Proving Integral Property for Constant One-Forms in R^3

[tronter]

Given a constant one-form k_1 \ dx + k_2 \ dy + k_3 \ dz in \bold{R}^{3}, and three points \vec{a}, \ \vec{b}, \ \vec{c} in \bold{R}^3, prove that \int_{\vec{a}}^{\vec{c}} k_1 \ dx + k_2 \ dy + k_3 \ dz = \int_{\vec{a}}^{\vec{b}} k_1 \ dx + k_2 \ dy + k_3 \dz + \int_{\vec{b}}^{\vec{c}} k_1 \ dx + k_2 \ dy + k_3 \ dz.

So we want to show that k_{1}(c_1-a_1) + k_2(c_2-a_2) + k_3(c_3-a_3) = k_{1}(b_1-a_1) + k_2(b_2-a_2) + k_3(b_3-a_3) + k_1(c_1-b_1) + k_2(c_2-b_2) + k_3(c_3-a_3).

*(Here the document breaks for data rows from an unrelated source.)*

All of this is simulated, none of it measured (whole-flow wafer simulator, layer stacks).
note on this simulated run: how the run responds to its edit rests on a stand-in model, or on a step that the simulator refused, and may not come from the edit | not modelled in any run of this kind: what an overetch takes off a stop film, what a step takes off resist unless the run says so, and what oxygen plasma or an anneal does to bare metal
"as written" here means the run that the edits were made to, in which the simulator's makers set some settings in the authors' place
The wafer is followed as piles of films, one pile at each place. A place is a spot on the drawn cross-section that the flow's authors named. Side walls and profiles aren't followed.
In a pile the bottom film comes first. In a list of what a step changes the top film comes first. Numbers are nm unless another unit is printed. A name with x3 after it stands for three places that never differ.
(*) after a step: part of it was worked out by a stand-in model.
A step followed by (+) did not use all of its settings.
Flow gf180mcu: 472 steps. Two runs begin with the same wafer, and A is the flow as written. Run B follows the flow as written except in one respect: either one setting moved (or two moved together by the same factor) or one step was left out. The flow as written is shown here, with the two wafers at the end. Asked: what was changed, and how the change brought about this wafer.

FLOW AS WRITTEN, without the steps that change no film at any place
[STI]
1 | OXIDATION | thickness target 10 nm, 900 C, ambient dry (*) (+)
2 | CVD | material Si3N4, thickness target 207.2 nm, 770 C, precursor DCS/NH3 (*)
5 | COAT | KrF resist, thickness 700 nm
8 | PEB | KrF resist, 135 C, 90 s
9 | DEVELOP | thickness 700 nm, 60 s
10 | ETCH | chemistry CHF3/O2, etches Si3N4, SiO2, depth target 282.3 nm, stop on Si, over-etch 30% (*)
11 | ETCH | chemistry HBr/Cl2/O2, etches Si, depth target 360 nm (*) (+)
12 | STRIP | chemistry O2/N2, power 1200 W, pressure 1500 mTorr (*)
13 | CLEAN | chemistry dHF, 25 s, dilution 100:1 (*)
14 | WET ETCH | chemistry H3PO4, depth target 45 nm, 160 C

Doesn't this follow from the transitive property, or the triangle inequality?

 

[HallsofIvy]

Since there is no inequality there, it certainly isn't a "triangle inequality"!

Perhaps if you stated the "transitive property" for integrals.

 

[tronter]

Well I think the key idea is that we are using constant 1-forms. If it were not constant, then we could not use the transitive property.

 

[mrandersdk]

k_{1}(c_1-a_1) + k_2(c_2-a_2) + k_3(c_3-a_3) = k_{1}(b_1-a_1) + k_2(b_2-a_2) + k_3(b_3-a_3) + k_1(c_1-b_1) + k_2(c_2-b_2) + k_3(c_3-b_3) You had an error here in the last parentese

if you collect the terms with same k you get

k_{1}(b_1-a_1) + k_2(b_2-a_2) + k_3(b_3-a_3) + k_1(c_1-b_1) + k_2(c_2-b_2) + k_3(c_3-b_3) =

k_{1}(b_1-a_1 +c_1-b_1) + k_2(b_2-a_2+c_2-b_2)+k_3(b_3-a_3+c_3-b_3)= k_{1}(c_1-a_1) + k_2(c_2-a_2)+k_3(c_3-a_3)

is that what you want?